921. Minimum Add to Make Parentheses Valid

Description

A parentheses string is valid if and only if:

It is the empty string,
It can be written as AB (A concatenated with B), where A and B are valid strings, or
It can be written as (A), where A is a valid string.

You are given a parentheses string s. In one move, you can insert a parenthesis at any position of the string.

For example, if s = "()))", you can insert an opening parenthesis to be "(()))" or a closing parenthesis to be "())))".

Return the minimum number of moves required to make s valid.

Example 1:

Input: s = "())"
Output: 1

Example 2:

Input: s = "((("
Output: 3

Constraints:

1 <= s.length <= 1000
s[i] is either '(' or ')'.

Solutions

Solution 1: Greedy + Stack

This problem is a classic parenthesis matching problem, which can be solved using "Greedy + Stack".

Iterate through each character \(c\) in the string \(s\):

If \(c\) is a left parenthesis, directly push \(c\) into the stack;
If \(c\) is a right parenthesis, at this point if the stack is not empty, and the top element of the stack is a left parenthesis, then pop the top element of the stack, indicating a successful match; otherwise, push \(c\) into the stack.

After the iteration ends, the number of remaining elements in the stack is the number of parentheses that need to be added.

The time complexity is \(O(n)\), and the space complexity is \(O(n)\), where \(n\) is the length of the string \(s\).
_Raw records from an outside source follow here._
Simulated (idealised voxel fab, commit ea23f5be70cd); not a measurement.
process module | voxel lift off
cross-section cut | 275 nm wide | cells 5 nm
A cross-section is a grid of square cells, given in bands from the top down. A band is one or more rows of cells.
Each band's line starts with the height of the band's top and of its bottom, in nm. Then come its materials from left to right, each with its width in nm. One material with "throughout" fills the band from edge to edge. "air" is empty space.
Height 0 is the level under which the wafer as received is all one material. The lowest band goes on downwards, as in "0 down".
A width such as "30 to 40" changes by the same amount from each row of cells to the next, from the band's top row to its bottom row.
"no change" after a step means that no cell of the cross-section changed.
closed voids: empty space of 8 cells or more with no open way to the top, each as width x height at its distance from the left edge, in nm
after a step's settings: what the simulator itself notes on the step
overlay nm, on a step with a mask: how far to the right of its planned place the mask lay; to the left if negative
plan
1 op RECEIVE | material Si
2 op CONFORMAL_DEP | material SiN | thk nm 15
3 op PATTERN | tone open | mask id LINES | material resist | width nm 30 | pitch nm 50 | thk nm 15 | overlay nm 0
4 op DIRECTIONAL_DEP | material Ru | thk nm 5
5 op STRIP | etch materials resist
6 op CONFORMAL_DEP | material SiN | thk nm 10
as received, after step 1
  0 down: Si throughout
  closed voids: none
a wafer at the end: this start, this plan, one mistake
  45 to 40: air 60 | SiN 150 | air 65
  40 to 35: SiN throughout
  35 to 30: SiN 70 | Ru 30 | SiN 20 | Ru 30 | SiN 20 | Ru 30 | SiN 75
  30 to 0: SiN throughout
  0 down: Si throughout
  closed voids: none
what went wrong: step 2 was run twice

Python3JavaC++GoTypeScript

class Solution:
    def minAddToMakeValid(self, s: str) -> int:
        stk = []
        for c in s:
            if c == ')' and stk and stk[-1] == '(':
                stk.pop()
            else:
                stk.append(c)
        return len(stk)

class Solution {
    public int minAddToMakeValid(String s) {
        Deque<Character> stk = new ArrayDeque<>();
        for (char c : s.toCharArray()) {
            if (c == ')' && !stk.isEmpty() && stk.peek() == '(') {
                stk.pop();
            } else {
                stk.push(c);
            }
        }
        return stk.size();
    }
}

class Solution {
public:
    int minAddToMakeValid(string s) {
        string stk;
        for (char c : s) {
            if (c == ')' && stk.size() && stk.back() == '(')
                stk.pop_back();
            else
                stk.push_back(c);
        }
        return stk.size();
    }
};

func minAddToMakeValid(s string) int {
    stk := []rune{}
    for _, c := range s {
        if c == ')' && len(stk) > 0 && stk[len(stk)-1] == '(' {
            stk = stk[:len(stk)-1]
        } else {
            stk = append(stk, c)
        }
    }
    return len(stk)
}

function minAddToMakeValid(s: string): number {
    const stk: string[] = [];
    for (const c of s) {
        if (c === ')' && stk.length > 0 && stk.at(-1)! === '(') {
            stk.pop();
        } else {
            stk.push(c);
        }
    }
    return stk.length;
}

Solution 2: Greedy + Counting

Solution 1 uses a stack to implement parenthesis matching, but we can also directly implement it through counting.

Define a variable cnt to represent the current number of left parentheses to be matched, and a variable ans to record the answer. Initially, both variables are set to \(0\).

Iterate through each character \(c\) in the string \(s\):

If \(c\) is a left parenthesis, increase the value of cnt by \(1\);
If \(c\) is a right parenthesis, at this point if \(cnt > 0\), it means that there are left parentheses that can be matched, so decrease the value of cnt by \(1\); otherwise, it means that the current right parenthesis cannot be matched, so increase the value of ans by \(1\).

After the iteration ends, add the value of cnt to ans, which is the answer.

The time complexity is \(O(n)\), and the space complexity is \(O(1)\), where \(n\) is the length of the string \(s\).